OmniAudio: Generating Spatial Audio from 360-Degree Video¶

Conference: ICML 2025
arXiv: 2504.14906
Code: github.com/liuhuadai/OmniAudio
Area: Audio & Speech
Keywords: Spatial Audio Generation, 360-Degree Video, First-order Ambisonics, Flow Matching, Self-Supervised Pre-training

TL;DR¶

This work proposes the OmniAudio framework, which achieves first-of-its-kind spatial audio generation in First-order Ambisonics (FOA) format from 360-degree panoramic videos. By incorporating a coarse-to-fine self-supervised pre-training paradigm and a dual-branch video encoding architecture, OmniAudio achieves state-of-the-art (SOTA) performance on the self-collected Sphere360 dataset.

Background & Motivation¶

Traditional video-to-audio methods face two key limitations: (1) they only generate non-spatial audio (such as mono or stereo), lacking 3D directional information; (2) they only process perspective videos with a limited field of view (FoV), omitting out-of-view sound sources. For instance, when a train passes through a panoramic video but is not visible in the frontal perspective view, traditional methods fail to capture this sound source.

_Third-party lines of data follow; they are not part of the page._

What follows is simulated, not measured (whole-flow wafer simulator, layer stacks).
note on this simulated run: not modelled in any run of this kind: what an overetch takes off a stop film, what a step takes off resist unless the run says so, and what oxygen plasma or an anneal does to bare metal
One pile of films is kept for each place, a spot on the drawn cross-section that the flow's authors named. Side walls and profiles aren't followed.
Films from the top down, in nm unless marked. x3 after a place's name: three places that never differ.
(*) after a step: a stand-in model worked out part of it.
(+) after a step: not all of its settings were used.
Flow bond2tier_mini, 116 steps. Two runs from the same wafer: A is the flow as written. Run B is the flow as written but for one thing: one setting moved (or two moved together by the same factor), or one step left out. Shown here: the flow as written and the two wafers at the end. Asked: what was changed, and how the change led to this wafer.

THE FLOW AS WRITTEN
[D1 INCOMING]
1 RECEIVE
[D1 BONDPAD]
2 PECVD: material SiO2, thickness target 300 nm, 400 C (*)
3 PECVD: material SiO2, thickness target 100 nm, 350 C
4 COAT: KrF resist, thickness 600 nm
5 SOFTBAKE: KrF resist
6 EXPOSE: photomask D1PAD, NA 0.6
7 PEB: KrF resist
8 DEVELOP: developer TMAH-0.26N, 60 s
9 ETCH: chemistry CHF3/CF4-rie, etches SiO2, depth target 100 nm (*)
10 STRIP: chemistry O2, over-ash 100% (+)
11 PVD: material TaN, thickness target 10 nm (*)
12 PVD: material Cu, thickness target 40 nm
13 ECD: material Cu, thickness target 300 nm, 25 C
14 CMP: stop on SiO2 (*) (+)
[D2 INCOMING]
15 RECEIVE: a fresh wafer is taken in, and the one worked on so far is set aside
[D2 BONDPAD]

Spatial audio (specifically in the FOA format) can preserve 3D auditory localization cues, but existing methods (such as ViSAGe and Diff-SAGe) still rely on fixed perspective inputs. 360-degree panoramic videos naturally provide complete spherical visual coverage, enabling the simultaneous observation of all sounding objects and their spatial relationships.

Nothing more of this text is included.